Crowning a New Best Credit Card

theInterest: Issue #1

Adios, Starwood

Nearly 10 years (and 2 startups) ago I wrote a blog post comparing reward cards and declaring the Starwood Amex the winner. It’s been in my wallet ever since and the points have covered 2 free trips to Hawaii and several other hotel nights along the way. But Marriott bought Starwood and the almighty SPG point is no longer.

The new best card

After a bunch of research, I decided to replace it with the Citi Double Cash Card. It’s nice and simple: 2% cash back for all purchases, with no annual fee. We’ll use a $50k annual spending budget to make comparisons. That’d be a cool $1,000 cash back with the Citi Double Cash Card.

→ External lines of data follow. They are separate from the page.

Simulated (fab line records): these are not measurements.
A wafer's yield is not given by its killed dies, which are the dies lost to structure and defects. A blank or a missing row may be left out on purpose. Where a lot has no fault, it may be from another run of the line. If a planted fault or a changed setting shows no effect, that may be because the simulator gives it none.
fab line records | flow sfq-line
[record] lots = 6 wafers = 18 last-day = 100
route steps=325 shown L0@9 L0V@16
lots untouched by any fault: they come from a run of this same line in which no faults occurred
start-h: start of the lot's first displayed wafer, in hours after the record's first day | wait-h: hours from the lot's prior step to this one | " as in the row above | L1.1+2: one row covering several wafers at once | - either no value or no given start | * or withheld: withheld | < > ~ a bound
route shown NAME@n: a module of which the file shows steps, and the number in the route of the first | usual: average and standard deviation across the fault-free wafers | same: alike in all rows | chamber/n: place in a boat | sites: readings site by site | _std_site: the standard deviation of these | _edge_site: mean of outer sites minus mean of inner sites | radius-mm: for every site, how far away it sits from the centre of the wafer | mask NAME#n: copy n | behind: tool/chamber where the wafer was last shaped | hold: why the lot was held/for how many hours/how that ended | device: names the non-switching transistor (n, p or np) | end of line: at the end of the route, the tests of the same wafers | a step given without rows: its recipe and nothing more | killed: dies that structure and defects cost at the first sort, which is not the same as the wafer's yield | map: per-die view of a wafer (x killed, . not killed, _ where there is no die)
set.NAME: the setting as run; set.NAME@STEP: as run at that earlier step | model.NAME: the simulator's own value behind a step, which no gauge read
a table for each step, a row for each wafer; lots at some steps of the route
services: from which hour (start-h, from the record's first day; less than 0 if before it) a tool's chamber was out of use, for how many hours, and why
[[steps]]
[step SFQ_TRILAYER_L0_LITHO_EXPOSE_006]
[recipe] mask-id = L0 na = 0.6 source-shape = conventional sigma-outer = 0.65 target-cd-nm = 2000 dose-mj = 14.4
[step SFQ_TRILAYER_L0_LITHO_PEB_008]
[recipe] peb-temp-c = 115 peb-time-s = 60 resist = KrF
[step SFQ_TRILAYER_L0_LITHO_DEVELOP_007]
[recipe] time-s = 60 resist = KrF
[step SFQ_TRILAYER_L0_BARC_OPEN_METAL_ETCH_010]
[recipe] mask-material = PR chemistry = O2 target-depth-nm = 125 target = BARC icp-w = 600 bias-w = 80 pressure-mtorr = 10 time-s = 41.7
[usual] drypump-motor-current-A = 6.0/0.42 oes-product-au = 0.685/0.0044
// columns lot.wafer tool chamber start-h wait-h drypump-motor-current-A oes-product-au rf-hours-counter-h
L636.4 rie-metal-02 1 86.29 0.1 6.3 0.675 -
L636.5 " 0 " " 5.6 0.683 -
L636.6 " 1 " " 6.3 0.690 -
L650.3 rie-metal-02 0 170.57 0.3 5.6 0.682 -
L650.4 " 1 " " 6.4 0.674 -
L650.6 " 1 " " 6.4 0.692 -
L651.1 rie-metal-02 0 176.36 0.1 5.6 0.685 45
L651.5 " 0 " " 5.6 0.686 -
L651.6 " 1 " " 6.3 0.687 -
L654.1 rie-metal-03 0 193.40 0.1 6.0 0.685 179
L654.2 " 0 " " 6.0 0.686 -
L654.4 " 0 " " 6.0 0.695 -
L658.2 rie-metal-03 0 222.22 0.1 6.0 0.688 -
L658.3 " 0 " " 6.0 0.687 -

Why it’s better than other cash back cards

There’s no other card as high as 2% on all purchases, so it comes down to the math around cards that give 1% for everyday purchases and a higher percent for certain spending categories. I found 3 of them to be tempting:

  • Blue Cash Preferred Amex: 6% cash back on groceries (on up to $6k of spend), 3% on gas stations and select department stores, 1% everything else. Within that $50k budget, let’s assume you spend at least that $6k at the grocery store, $1,800 on gas (15k miles; 25mpg car; $3/gallon), and, $200 at “select department stores.” That’s cash back of $360 at the 6% level, $60 at the 3% level, and $420 at the 1% level, for a total of $840. Not good enough.

  • Amazon Prime Rewards Visa Signature5% cash back at Amazon and Whole Foods, 2% at restaurants, gas stations, and drug stores, 1% everything else. If you committed to Whole Foods for your groceries, and you do a bunch of your shopping on Amazon, it’s possible that you’d spend 25% of your overall budget (or, $12,500 of our example budget) at the 5% tier, and, if you go out to eat a lot and drive a decent amount, another $8k at the 2% level. That shakes out to $1,080 total cash back. But that comes with being locked into Whole Foods (which I’m not doing) and, those assumptions are perhaps a little aggressive.

  • Uber Visa Card: 4% back on dining (including takeout), 3% on hotel/airfare, 2% on online shopping and streaming services, 1% everything else. I’ll assume $6k/year on dining, $2k/year on hotel/air, $2.5k/year on online shopping. That works out to $240 + $60 + $50, in cash back respectively, + $395 in cash back on everything else, for a total of $745. If you never grocery shop and always go out to eat, maybe this is the card for you, but not having groceries as a premium category doesn’t give it a chance for me.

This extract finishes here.